We’re in the middle of the Easter octave. If you’re reading this, that means you’ve made it through Lent. Halleluiah!
Of course, for those of you who either don’t observe the Lenten season, or chose not to do anything out of the ordinary or give anything up for Lent, this may not be that big of a deal. But, for those of us that did challenge ourselves this Lent — and made it faithfully through 40 days of prayer, almsgiving and fasting — kudos to us!
The older I get, the more I’m interested in diving further into my Catholic faith. Back in the day, the thought of giving something up for Lent made me dread that seven-and-a-half week stretch of time that started during Wisconsin’s never-ending winter season.

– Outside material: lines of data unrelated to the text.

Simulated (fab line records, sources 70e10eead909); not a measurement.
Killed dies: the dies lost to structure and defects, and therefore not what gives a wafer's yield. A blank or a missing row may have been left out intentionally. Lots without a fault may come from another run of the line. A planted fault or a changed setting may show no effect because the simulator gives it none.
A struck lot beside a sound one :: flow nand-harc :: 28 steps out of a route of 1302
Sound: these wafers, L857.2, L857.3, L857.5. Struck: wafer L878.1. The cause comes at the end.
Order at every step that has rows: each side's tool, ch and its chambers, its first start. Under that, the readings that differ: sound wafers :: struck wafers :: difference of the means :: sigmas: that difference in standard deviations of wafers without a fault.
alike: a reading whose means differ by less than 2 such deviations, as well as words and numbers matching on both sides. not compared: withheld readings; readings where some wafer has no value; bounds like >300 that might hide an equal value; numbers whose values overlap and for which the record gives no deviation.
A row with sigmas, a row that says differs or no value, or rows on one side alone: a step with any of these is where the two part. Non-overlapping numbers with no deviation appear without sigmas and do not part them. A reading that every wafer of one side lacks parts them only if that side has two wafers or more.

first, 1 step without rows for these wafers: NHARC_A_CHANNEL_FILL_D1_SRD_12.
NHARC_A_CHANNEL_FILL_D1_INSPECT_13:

Something happened along the way and now I actually find myself looking forward to Lent. Maybe because it’s the harbinger of spring. Or what should be spring, I say, as I look out the window at the snow falling… again. Those poor robins came back way too early this year. They never learn!
But, there’s more to it than just the light-at-the-end-of-the-winter tunnel. For some reason, I’ve really grown to enjoy embracing the three pillars of Lent. During this season of the year, in the spirit of almsgiving, we try to give more generously to the various organizations that reach out to us in need of funds.
As far as fasting goes, apparently, my husband and I have reached the age where fasting is no longer mandatory during Lent. Regardless, we still felt compelled to do that this year.
Last year for Lent, we committed to fasting two days per week. A zero-calorie liquid fast (think tea and coffee with no creamer, which is hardly worth the effort of making it, if you ask me). We decided to do that again this year. To make it a bit more challenging, I quit weighing myself during Lent. I didn’t want losing weight to be the focus of the fast. I wanted to offer up my hunger pains for people and souls in need and to reflect on Christ’s Passion on my fast days.
Ramped up my prayer game too. On Ash Wednesday, I started a 54-day novena for our nation. John and I also did the nine-day Surrender Novena. The biggest challenge I undertook this year was committing to attend Mass six days a week, doubling my normal schedule.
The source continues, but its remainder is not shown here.